I’ve a Proxmox Server, version 8, CPU N100, 16Go in a small mini-pc; i’m running HA in a VM with 2vCPU and 4Gb memory. when I installed Whisper as an add-on module in HA, performance was not at all up to scratch (more than 10 seconds waiting for processing, and a CPU running amok). I’ve tested several conf and never improved performance.
I decided, and thanks to your various conf, to use Whisper on an LXC in my Proxmox. More specifically, I’ve created an LXC (2 vCPU and 8Gb) containing Docker, and I’ve set up the following configuration:
Hi,
At the moment I’m having Hass installed on a virtual machine on my Synology nas.
I‘d like to use the local voice assistant with whisper. My system is not fast enough for processing whisper. Now I’m thinking of getting a Nuc for this topic. Do you thin a nuc with a celeron processor would be enough for this? I read in the official documentation that a nuc processes voice commands in under 1s while a raspi4 takes 4-8 seconds.

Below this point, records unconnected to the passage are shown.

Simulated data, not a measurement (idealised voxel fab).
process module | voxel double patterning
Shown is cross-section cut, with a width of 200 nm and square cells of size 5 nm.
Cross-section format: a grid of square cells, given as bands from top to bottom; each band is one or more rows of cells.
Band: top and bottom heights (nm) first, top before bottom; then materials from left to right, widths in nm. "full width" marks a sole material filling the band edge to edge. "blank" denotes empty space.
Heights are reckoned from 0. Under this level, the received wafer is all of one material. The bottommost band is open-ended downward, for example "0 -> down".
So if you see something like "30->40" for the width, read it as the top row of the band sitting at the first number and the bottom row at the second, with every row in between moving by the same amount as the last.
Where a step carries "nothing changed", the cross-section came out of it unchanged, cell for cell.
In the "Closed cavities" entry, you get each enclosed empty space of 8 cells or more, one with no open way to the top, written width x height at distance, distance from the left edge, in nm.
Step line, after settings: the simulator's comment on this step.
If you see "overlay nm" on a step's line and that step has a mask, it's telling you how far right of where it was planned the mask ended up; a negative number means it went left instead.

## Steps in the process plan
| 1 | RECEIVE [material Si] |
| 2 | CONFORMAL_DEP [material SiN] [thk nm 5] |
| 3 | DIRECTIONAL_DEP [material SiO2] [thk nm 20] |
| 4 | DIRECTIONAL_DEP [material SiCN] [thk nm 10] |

Or do I really need crazy gpu for fast processing?
It depends on your definition of fast enough. In my experience that I detailed above, I was not able to get whisper on CPU running fast enough (which for me would be in real time). It always had a noticeable processing delay. You don’t need a crazy GPU though, I used an old GTX 1650 which has made all the difference.
As Rodney says, what is your definition of fast enough ?
I run HA as the only VM on a Intel i5-7500T based tiny PC which i bought used from ebay. With 2 CPU cores and 8GB RAM allocated to the VM I am able to run the medium-int8 (largest) Whisper model which has improved accuracy (in English) to an acceptable level. As for speed … it is the 15 second delay (VAD) before starting to process which annoys the heck out of me.
It comes down to the old trade-off … cost versus speed. Spending a bit more now will give you a machine which should satisfy your needs for longer.
Also … many businesses upgrade all their PCs every 3-5 years, dumping plenty of fairly new PCs on ebay - like my Dell Optiplex 7050 micro (very small case and low power requirement) - as an alternative to a new NUC.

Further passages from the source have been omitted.